NVIDIA is looking to take the sting out of creating virtual 3D worlds with a new artificial intelligence model. GET3D can generate characters, buildings, vehicles and other types of 3D objects, NVIDIA says. The model should be able to whip up shapes quickly too. The company notes that GET3D can generate around 20 objects per second using a single GPU.
Researchers trained the model using synthetic 2D images of 3D shapes taken from multiple angles. NVIDIA says it took just two days to feed around 1 million images into GET3D using A100 Tensor Core GPUs.
The model can create objects with “high-fidelity textures and complex geometric details,” NVIDIA’s Isha Salian wrote in a blog post. The shapes GET3D makes “are in the form of a triangle mesh, like a papier-mâché model, covered with a textured material,” Salian added.
Users should be able to swiftly import the objects into game engines, 3D modelers and film renderers for editing, as GET3D will create them in compatible formats. That means it could be much easier for developers to create dense virtual worlds for games and the metaverse. NVIDIA cited robotics and architecture as other use cases.
The company said that, based on a training dataset of car images, GET3D was able to generate sedans, trucks, race cars and vans. It can also churn out foxes, rhinos, horses and bears after being trained on animal images. As you might expect, NVIDIA notes that the larger and more diverse the training set that’s fed into GET3D, “the more varied and detailed the output.”

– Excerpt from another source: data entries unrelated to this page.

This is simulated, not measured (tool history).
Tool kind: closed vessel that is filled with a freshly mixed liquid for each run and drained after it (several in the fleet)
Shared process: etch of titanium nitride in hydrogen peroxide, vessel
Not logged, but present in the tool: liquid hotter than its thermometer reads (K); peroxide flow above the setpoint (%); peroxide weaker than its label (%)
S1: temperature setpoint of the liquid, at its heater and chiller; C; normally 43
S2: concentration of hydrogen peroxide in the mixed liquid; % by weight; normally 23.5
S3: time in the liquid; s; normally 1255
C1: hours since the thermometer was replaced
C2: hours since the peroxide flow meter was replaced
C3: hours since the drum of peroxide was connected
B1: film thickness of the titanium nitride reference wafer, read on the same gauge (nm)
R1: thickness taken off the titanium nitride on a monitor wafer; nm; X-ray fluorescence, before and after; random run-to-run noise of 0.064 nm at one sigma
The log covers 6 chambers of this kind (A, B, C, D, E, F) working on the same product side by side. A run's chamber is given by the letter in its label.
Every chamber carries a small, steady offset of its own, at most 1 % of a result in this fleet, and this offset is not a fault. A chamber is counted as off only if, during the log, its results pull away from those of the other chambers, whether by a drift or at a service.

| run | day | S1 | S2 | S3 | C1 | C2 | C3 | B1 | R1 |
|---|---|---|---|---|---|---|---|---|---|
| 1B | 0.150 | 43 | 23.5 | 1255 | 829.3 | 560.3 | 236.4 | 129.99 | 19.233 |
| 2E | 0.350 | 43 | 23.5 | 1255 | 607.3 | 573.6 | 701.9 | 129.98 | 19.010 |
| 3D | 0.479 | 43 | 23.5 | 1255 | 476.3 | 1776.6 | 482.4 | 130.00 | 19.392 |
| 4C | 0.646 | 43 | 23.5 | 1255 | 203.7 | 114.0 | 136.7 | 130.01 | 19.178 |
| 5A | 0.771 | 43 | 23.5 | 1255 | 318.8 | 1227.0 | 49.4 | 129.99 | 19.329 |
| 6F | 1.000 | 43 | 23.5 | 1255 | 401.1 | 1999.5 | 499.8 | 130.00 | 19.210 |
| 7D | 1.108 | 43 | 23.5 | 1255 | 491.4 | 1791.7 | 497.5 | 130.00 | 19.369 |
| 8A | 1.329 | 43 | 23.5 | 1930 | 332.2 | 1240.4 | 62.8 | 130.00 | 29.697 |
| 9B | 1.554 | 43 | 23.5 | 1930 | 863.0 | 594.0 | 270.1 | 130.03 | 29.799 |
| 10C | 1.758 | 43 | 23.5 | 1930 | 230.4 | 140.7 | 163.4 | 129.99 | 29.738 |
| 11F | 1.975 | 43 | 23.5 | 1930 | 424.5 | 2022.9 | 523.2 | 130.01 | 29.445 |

With the help of another NVIDIA AI tool, StyleGAN-NADA, it’s possible to apply various styles to an object with text-based prompts. You might apply a burned-out look to a car, convert a model of a home into a haunted house or, as a video showing off the tech suggests, apply tiger stripes to any animal.
The NVIDIA Research team that created GET3D believes future versions could be trained on real-world images instead of synthetic data. It may also be possible to train the model on various types of 3D shapes at once, rather than having to focus on one object category at a given time.